I know where I am going with this. I'm treading on thin ice, almost on water itself (and we all know only one dude, well two have done that). I officially renunciate truth in the most absolute form. No, I did not say that I renunciate truth, I only do so in the most foundational, absolute forms of it. I renunciate the life-stripping, soul-damning forms of this way of thinking.

If my thoughts are convoluted, I apologize. What I mean to say is that truth exists, but we as finite, created beings have no right in knowing truth completely. Why? Simply, because God is truth. Truth is like God in that it can only be experienced in a limited form. Yes, truth can be experienced, not only can it be, but it is. Truth is not an abstract, conceptional thing out there, but a relational being in here. We live with truth, experience it, and relate to it.
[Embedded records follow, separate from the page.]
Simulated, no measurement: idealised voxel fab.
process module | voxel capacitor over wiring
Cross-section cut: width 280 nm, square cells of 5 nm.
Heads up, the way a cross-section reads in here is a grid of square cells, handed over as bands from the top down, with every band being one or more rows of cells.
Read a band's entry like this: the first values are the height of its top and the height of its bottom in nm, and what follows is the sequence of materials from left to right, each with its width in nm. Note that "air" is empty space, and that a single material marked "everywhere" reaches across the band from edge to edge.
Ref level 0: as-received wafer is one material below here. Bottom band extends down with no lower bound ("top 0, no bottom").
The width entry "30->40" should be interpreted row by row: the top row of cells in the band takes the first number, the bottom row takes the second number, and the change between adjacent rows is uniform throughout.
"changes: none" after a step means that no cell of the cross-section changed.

Here's an analogy to clear things up a bit. We, in our most modernistic, Enlightenment ways of thinking, like to think of truth as a picture. If we study something hard enough, and objectively enough than we can know the truth of it absolutely. The end result is that our ideas of truth become a picture of reality, no faults, just a picture resembling (if not exactly duplicating) the scene of truth.

Instead of a picture though, I like to think of truth as a blueprint. If you've ever seen a a blueprint than you'll know what I'm talking about. Blueprints do not reflect exact reality, but only a part of it, the part that is focused on communicating. We need blueprints that'll work together to make a complete picture, to paint a whole, at least the best we can picture it. Assuming truth as a blueprint means that we allow the fact that we are subjective and no knowledge is known outside of our own experiences. Thus, we do not hold the single WAY of knowing life or truth, but we have a blueprint of knowing it that must be used alongside other blueprints to know better. There is no single harbinger of truth. Rather, relationally truth works together to paint portraits of reality to the best we can know it. Sometimes our portraits are widened upon accidental findings, think of many modern experiments and discoveries, and sometimes truth is revealed, i.e. God's means of Scripture and men known as prophets or the Incarnation.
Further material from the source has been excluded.